So you’ve run out of underwear: How to do laundry in a dorm


Stephanie Sansoucy

My first time ended with a phone call to my dad and some troubled housekeeping staff, but it doesn’t have to be that way for everyone.

There will come a time when you will have to do your first load of laundry in your new dorm. If you’re like me, you’ll need some help. Otherwise, you might put your dirty clothes and detergent into a dryer, turn it on and then learn your lesson the hard way.

That is exactly what I did: Put my clothes in the wrong machine and watched my first attempt at being an adult splash blue liquid all over the door of a dryer. I didn’t know that the washers were the top-loading machines, and I most certainly didn’t pay attention when the AppCard scanner asked if I just wanted to pay for one dry cycle (why would I need more than one?).

Junior psychology major Andrew Hall does his laundry in Hoey Residence Hall.
Junior psychology major Andrew Hall does his laundry in Hoey Residence Hall. File Photo | The Appalachian

Since the dryer incident of 2012, I’ve learned some tips about dorm laundry that I will now share with you.

1. The washers are usually top loading and are numbered starting with one. Dryers are usually front loading and start with higher numbers.

2. If you subscribe to the #YOLO school of thought and would not like to sort your clothes into whites and colors, avoid any repercussions of your risky choice and wash your mosh pit of clothes on the “white” setting. This will cut down on the risk of your colors bleeding together, but there are no guarantees. So be safe, sort your loads into whites, darks and colors.

3. Always pour your detergent into a cap or measuring cup before pouring it into the washer. You don’t want to be “that guy or girl” who floods the laundry room with suds.

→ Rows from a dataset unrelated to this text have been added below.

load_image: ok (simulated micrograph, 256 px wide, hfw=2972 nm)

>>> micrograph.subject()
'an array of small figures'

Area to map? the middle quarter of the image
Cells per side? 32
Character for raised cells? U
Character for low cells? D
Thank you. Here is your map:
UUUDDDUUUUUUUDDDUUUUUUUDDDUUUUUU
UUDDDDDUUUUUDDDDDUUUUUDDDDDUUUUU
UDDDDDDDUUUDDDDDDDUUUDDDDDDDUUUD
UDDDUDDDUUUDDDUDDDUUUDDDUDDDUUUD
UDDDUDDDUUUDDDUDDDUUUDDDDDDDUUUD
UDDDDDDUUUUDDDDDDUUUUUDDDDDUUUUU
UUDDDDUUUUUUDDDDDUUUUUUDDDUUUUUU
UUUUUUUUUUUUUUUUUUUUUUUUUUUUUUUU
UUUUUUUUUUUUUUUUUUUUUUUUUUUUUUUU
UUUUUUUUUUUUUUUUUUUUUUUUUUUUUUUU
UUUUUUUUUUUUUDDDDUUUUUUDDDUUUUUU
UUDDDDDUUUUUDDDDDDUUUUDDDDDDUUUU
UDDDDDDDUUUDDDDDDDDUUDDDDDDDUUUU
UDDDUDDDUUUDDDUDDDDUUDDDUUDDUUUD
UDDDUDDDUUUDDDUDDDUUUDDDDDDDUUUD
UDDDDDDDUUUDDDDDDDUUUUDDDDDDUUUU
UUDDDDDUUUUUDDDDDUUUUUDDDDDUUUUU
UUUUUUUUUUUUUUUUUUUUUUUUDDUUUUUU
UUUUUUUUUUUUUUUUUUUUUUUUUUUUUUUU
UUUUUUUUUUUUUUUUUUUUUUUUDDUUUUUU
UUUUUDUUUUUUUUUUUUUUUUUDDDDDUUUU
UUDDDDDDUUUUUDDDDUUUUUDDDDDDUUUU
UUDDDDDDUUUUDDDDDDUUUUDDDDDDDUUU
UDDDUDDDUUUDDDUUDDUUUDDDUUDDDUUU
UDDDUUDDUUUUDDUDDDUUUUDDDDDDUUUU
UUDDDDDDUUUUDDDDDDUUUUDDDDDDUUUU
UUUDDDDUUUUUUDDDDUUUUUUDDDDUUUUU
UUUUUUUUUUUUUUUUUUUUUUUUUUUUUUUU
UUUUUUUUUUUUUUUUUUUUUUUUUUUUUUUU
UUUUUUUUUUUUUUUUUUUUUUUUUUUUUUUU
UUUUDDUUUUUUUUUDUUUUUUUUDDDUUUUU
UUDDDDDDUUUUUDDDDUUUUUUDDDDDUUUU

4. Before turning on the dryer, use a tissue or used dryer sheet to clean the lint screen in order to prevent it from catching fire. If you have no idea what I’m talking about, the lint screen is located at the bottom of the opening to the dryer. You lift up the screen and a gross mix of hair and lint will be caught in it. This can be removed by simply wiping the fuzz off the screen.

5. Cut dryer sheets in half to save money.

6. Do not leave your clothes in a washer or a dryer. People will take them out and put them on the folding table if you’re lucky. However, I’ve seen my fair share of clothes dumped on the floor. Especially on a Sunday night when everyone remembers they have no clean underwear for class the next day.

7. If you do find yourself in a situation where you need to remove someone’s clothing from a machine, give him or her a courtesy 5-10 minutes before removing clothes. If you want good karma, fold the clothes on a nearby table.

When in doubt, call your trusted expert in domestic affairs. For me, this was my dad only because he got a kick out of it, and I didn’t want to shame my own mother. In the event of a mishap, whether that be flooding your residence hall’s laundry room or putting detergent in a dryer, let a residence assistant know so they can better assist you. Good luck.